The Lost Decade? Maybe Not
The general consensus in the media has been that the 2000s was a “lost decade” for stocks, with major indices like the Dow Jones Industrial Average, S&P 500, and Nasdaq Composite all in the red since Jan. 1, 2000. But in an interesting piece for CBS Money Watch, Allan Roth says the reality wasn’t as bleak as you may think.
“If you look at inflation-adjusted returns,” Roth says, “this wasn’t even the worst decade of the last four. If you diversified, kept costs low, and rebalanced your portfolio, odds are you actually did just fine.”

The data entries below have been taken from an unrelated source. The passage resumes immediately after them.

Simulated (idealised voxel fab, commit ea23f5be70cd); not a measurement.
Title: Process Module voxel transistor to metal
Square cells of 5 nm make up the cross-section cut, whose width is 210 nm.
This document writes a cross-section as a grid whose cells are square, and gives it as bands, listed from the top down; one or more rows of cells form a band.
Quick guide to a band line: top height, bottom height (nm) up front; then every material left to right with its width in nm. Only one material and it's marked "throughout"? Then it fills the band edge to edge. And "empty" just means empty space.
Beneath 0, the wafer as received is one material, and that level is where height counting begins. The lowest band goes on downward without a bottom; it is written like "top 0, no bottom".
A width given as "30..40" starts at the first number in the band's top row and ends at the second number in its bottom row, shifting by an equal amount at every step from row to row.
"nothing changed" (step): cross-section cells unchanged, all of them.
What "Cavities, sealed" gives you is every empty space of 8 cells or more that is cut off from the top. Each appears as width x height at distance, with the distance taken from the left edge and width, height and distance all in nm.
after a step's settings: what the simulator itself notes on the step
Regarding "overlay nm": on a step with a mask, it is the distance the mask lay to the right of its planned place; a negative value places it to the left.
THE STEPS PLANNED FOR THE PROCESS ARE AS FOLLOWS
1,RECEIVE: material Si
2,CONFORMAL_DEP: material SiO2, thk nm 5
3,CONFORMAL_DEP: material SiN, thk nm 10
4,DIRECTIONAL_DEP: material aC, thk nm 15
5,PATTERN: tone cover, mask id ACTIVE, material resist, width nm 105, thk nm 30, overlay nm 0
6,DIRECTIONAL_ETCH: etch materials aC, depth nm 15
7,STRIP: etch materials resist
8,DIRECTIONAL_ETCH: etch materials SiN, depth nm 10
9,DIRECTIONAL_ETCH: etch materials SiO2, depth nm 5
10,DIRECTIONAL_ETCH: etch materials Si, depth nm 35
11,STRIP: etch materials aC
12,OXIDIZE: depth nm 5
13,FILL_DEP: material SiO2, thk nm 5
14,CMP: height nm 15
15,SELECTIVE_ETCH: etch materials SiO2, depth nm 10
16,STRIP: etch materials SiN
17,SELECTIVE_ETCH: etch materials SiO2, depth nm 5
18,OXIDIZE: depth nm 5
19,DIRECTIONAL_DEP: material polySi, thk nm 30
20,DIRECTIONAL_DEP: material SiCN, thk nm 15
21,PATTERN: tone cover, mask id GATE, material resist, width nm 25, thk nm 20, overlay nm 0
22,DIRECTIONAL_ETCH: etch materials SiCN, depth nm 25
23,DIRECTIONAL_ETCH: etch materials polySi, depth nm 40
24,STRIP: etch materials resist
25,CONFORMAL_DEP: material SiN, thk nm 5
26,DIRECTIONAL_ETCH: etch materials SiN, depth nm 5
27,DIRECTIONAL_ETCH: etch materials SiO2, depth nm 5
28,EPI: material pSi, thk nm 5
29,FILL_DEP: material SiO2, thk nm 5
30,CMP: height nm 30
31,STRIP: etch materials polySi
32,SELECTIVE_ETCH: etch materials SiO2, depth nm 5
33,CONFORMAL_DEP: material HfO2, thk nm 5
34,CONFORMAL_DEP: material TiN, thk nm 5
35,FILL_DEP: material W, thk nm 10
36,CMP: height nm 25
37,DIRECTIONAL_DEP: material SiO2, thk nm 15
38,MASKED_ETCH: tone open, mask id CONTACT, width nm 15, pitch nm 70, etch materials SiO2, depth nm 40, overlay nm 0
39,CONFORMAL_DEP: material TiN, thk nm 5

Roth makes a couple of main points about why looking at index returns is misleading:
- The Dow, S&P, and Nasdaq returns do not include dividend payouts, which usually add a couple of percentage points to your return every year;
- Even broad indices like the S&P and Nasdaq include only a portion of all stocks in the U.S. markets, and they don’t include stocks in foreign markets;
- Few investors have all-stock portfolios; if you look at the S&P return and draw a conclusion about what kind of decade it was for investors, you are thus only looking at one piece of the pie.
How did markets really do over the past decade? Not well, Roth says — but not as badly as the major indices would lead you to believe.
“When calculated correctly, U.S. stocks almost broke even, as measured by the Vanguard Total Stock Index Fund (VTSMX). International stocks did much better, increasing 2.3 percent annually (26 percent overall), as shown by the Vanguard Total International Stock Index Fund (VGTSX),” Roth says. “And bonds had a downright good decade, increasing 6.2 percent annually or 83 percent over the 10-year period, measured by the Vanguard Total Bond Index Fund (VBMFX). These numbers combine the index returns and their underlying stocks’ dividends and net out the costs charged by the funds.”
If your portfolio had included alternative asset classes like precious metals or real estate investment trusts, you’d likely have done even better, Roth adds.
Another key point: Roth says that investors who practiced solid asset allocation and rebalancing would have also added to their returns. If you held the three total index funds in a portfolio that was 60% stocks (two-thirds from the U.S.) and 40% bonds, you’d have earned 3.13% per year for the decade; if you rebalanced to those targets annually, you’d have averaged 3.52% per year, Roth says. And, if you used dollar cost averaging to invest the same amount each year, sticking to that 60%/40% breakdown, you’d have earned 4.57% per year, he says.
Unfortunately, Roth says, few investors realized those returns because of two factors: fees, and emotions that led them to buy high and sell low.